Hot Pepper Dudes, LLC

Process (Save) Your Peppers
April 27, 2012, 7:50 pm
Filed under: Growing Hot Peppers | Tags: , , ,
If all goes well, you will have more peppers than you can possibly eat at one time as they ripen towards the end of the season.  At first you may just get a handful ripe at one time and that is perfect for just picking and using in your cooking (toss a few in your eggs, make some tacos, etc.).
There are some simple and some not so simple ways to preserve your peppers.  I’ll explain a few of the simple ways below and then move on to the harder stuff as I walk through the process myself later this year.
Stick them in the fridge
By far the easiest, just put them in a plastic zip bag and store them in the veggie crisper in your fridge.  This will keep them fresh for about 2 – 3 weeks and give you time to use them up in your cooking.  If they start to get squishy, they are beyond their usable age and should be thrown out.  The pepper should remain firm as long as it’s good to use.
Dry them
If you have a dehydrator, then you can use that to dry your peppers.  Just follow the directions that came with your unit.
I don’t have one so I use a regular sewing needle and thread to string them up.  I push the needle through the green part of the pepper and repeat until all the peppers are on the thread.  Then, hang them up in a sunny location to dry.  Make sure there is space between each pepper so there is adequate room for air circulation.
This technique works great for smaller (Firecracker, Thai, Rooster) or thin peppers (Long Slim Red, Cayenne).  I wouldn’t try it for the meatier peppers as they tend to contain a lot of moisture and could rot rather than dry.  If you want to dry those kind I’d suggest getting a dehydrator.
After they are dry, you can store them in a plastic zip bag in a cool, dark, and dry location for a really long time.  This is also a good way to preserve them for keeping at room temperature (they don’t need to be refrigerated once dry).
My preferred method is to smash them up and put them in a spice jar for use in cooking and as a pizza topper.  You can smash them by hand or use a coffee grinder (just don’t use it for coffee again unless you like spicy coffee).
Here’s how I hang them in a sunny spot to dry:
Drying Peppers

Drying Peppers

Make Hot Sauce
This can be quite a bit of fun.  Start with the following basic recipe and then you can add your own ingredients to get your own unique flavors.
  • 8 hot peppers, the size of habaneros.
  • 1 cup of white vinegar, 5% acidity
  • 2 cloves of garlic, minced
  • 1/2 teaspoon of ginger
  • 1/2 teaspoon of  allspice


  • Use caution when cutting your peppers.  Wear rubber gloves and do not inhale and steam or vapors that arise from processing your sauce.  Also use the exhaust fan over the stove and open doors and windows if possible.
  • Remove the stems from the peppers and coarsely chop them up.  You can remove the seeds if you want a milder sauce, but use them if you like it good and hot.
  • Bring 2/3 cup of vinegar to a boil.
  • Add the peppers to the boiling vinegar.  Cook for about 5 minutes until the peppers begin to soften, but you don’t want them mushy.
  • Remove the peppers from the vinegar and put them into a blender or food processor.  Retain the vinegar for later use.
  • Add the garlic, ginger, and allspice to the blender or food processor.
  • Add the remaining 1/3 cup of vinegar to the blender or food processor.
  • Blend until smooth and pourable.  Use the reserved vinegar to thin the mixture to your desired consistency.
  • Use a funnel and pour into a bottle and cap tightly.
  • Label the bottle and allow it to cool to room temperature.
  • Once cool, place in the refridgerator.

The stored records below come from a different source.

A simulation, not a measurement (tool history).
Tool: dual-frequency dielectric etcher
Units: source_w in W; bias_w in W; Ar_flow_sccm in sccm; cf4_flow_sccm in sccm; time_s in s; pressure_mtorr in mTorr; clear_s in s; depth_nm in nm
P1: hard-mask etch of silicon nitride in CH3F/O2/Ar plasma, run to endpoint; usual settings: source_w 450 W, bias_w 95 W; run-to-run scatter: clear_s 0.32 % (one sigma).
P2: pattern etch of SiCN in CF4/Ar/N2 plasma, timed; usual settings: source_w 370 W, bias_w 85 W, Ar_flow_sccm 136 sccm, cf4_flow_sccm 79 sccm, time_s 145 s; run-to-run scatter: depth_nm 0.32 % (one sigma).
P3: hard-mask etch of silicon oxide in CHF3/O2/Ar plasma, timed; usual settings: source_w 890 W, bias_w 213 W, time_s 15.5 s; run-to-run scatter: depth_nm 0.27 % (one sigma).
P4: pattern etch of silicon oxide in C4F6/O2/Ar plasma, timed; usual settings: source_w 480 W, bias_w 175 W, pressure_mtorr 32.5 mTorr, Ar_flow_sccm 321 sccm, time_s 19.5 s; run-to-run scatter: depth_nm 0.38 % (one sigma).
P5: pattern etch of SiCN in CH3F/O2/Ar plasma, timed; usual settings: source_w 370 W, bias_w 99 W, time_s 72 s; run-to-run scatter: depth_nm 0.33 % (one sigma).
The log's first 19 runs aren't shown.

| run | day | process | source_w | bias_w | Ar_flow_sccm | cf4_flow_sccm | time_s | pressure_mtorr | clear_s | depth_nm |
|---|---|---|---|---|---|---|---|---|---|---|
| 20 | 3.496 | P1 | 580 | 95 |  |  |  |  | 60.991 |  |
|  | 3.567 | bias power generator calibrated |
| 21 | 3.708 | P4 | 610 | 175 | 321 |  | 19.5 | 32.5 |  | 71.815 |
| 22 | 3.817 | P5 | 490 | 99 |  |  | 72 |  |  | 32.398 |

If you don’t have any bottles, we like the full kit that they sell at

Freeze Them

Peppers can be stored in the freezer, but you must take care to properly blanch them before freezing.  To blanch, remove the stems from the peppers and cut in half.  Bring a cup of vinegar to a boil.  Add the peppers to the boiling vinegar and blanch for 3 – 5 minutes.  Remove and drain the peppers, then put them in a freezer safe container or bag.  Now you can store them for a long time in the freezer, up to a year.
Follow safe handling procedures when working with peppers.
Pickle Them
This is a pretty easy way to make pickled peppers.  You’ll need to get some canning jars or similar containers to follow this method, although you won’t need a full canning set up.
Cut up your large peppers, generally in rings like store bought bannana peppers, or any size that you like.  If you want to pickle your smaller peppers whole, then pierce them 2 – 3 times or they will burst when pickling them.
Add a clove over garlic, cut in half, to the bottom of each container.  This is also when you’d add any other spices that you want to use for flavor.  Once you spices are added, fill the containers with your peppers.
Next, bring a cup or two of 5% acidity vinegar to a boil.  Add a tablespoon of pickling or kosher salt to the vinegar (do not use regular table salt as it contains Iodine and will cloud the mixture).  Use one tablespoon of salt per cup of vinegar.
The exact amount of vinegar will vary with the number of containers that you need to fill.  Once boiling, carefully pour it over your peppers to within 1/4 inch of the top of each container.  If using glass jars, run a plastic knife around the inside of the jar to remove any air bubbles.  Wipe the top of the container clean, then seal with the lid.
When the containers cool, place them in the fridge for at least 2 weeks before eating them to let the flavors meld.  Using this method, you must store them in the fridge as they won’t be shelf stabilized.
If you wish to make shelf-stable canned or pickled peppers, you will need to get a home canning kit and follow the processing instructions that come with it.
For peppers, it’s also nice to use the small jars as you can then share with friends and family.